The attorney general can't seem to connect the dotsBy PHILIP GAILEY, Times Editor of Editorials
© St. Petersburg Times
published June 2, 2002
Attorney General John Ashcroft continues to argue that Washington was caught off-guard by the Sept. 11 attacks largely because the FBI was handcuffed by restrictions on its snooping powers. But now we know that the real problem was the FBI's institutional mind-set and its failure to act on the information its field agents had sent to Washington prior to the terrorist attacks.
In a statement remarkable by Washington standards -- and extraordinary by the FBI's -- FBI director Robert S. Mueller III acknowledged last week for the first time that the attacks might have been preventable if officials in his agency's Washington headquarters had responded to the pieces of information that were available.
"I cannot say for sure that there wasn't a possibility we could have come across some lead that would have led us to the hijackers," he said. Mueller also said that while there were no specific warnings of what the hijackers had in mind, "that doesn't mean that there weren't red flags out there, that there weren't dots that should have been connected to the extent possible."
It's not just that the FBI failed to connect some critical dots; it ignored them. Consider two dots that should have flagged the attention of FBI officials in Washington:
Agent Kenneth Williams in the FBI's Phoenix office picked up some suspicious activity in his area. He detected a pattern of Arab men signing up at flight schools in Arizona -- men who, Williams recently told a Senate committee, were expressing strong anti-American views. He thought his superiors in Washington should be alerted. In a July 2001 memo to FBI headquarters, the agent warned that Osama bin Laden could be training terrorists in U.S. flight schools and suggested that the agency might want to canvass other flight schools around the country. His memo never made it beyond two mid-level unit chiefs.
FBI agents in Minneapolis had an even worse experience with headquarters. They were on to Zacarias Moussaoui months before the 9-11 attacks. Moussaoui was interested in learning to fly jumbo jets, which aroused the curiosity of the agents. They picked him up on immigration violations and asked their Washington superiors for a search and surveillance warrant on Moussaoui, the alleged 20th hijacker. They didn't get it. In an angry letter to Mueller recently, Coleen Rowley, general counsel in the FBI's Minneapolis field office, accused one supervisory agent in FBI headquarters of altering the warrant application to the point that the FBI general counsel in Washington would not even submit it to a judge. After 9-11, Rowley said, FBI officials in Washington used that same information to obtain the search warrant. Moussaoui has since been indicted as an al-Qaida operative and is the only person charged so far in the attacks on the World Trade Center and the Pentagon.

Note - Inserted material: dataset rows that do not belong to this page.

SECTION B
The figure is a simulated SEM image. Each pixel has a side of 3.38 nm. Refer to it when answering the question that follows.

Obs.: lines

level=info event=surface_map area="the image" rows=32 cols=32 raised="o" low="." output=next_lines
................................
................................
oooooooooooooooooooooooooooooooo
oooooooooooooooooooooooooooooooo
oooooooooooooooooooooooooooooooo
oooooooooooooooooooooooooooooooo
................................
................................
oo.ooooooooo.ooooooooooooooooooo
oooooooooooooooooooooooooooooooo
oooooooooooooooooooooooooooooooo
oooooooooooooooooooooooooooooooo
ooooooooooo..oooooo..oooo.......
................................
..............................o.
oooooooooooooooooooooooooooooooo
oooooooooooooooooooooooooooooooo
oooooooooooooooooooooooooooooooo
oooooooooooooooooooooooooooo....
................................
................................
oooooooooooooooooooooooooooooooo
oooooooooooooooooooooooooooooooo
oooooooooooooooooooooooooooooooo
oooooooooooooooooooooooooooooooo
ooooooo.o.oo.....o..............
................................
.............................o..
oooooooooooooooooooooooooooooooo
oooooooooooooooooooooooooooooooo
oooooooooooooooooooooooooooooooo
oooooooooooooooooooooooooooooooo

The attorney general apparently still hasn't been able to connect these dots. The day after Mueller announced that he was reorganizing the FBI to focus on the threat of terrorism, Ashcroft decided the FBI needed even more power to gather domestic intelligence -- the same powers the FBI abused in the turbulent '60s. So he changed rules that had been in place for a quarter of a century to give the FBI greater latitude to monitor Internet sites, libraries and political and religious organizations without first having to offer evidence of suspected terrorist activity. Ashcroft said the old restrictions gave terrorists a "competitive advantage."
This time, Ashcroft didn't need Congress' approval to change the rules. It's a good thing, for many lawmakers have come to regret the way they rolled over last fall when Ashcroft was on Capital Hill pressing for swift passage of the "Patriot Act," legislation that substantially expanded the eavesdropping powers of the FBI. Some aspects of the bill made sense, such as bringing federal surveillance laws in synch with modern communications technology. But in some areas, the administration overreached. You will recall the attorney general was a testy witness, with little patience for serious debate. He all but questioned the patriotism of anyone who expressed concern about the tradeoff between security and civil liberties. He suggested critics -- chasing "phantoms of lost liberties" -- were providing "ammunition to America's enemies and pause to America's friends."
What Congress didn't know at the time was that the Phoenix memo had reached Ashcroft and Mueller a few days after the attacks, but neither bothered to share its content with President Bush, much less congressional leaders. Had Congress known about the memo at the time, we might have had a different debate. Lawmakers might have realized that the problem was not a handcuffed FBI but a bungling FBI and might not have been so compliant in giving the administration most of what it was asking for.
Shouldn't Congress -- and the American people -- demand some answers from J. Edgar Ashcroft?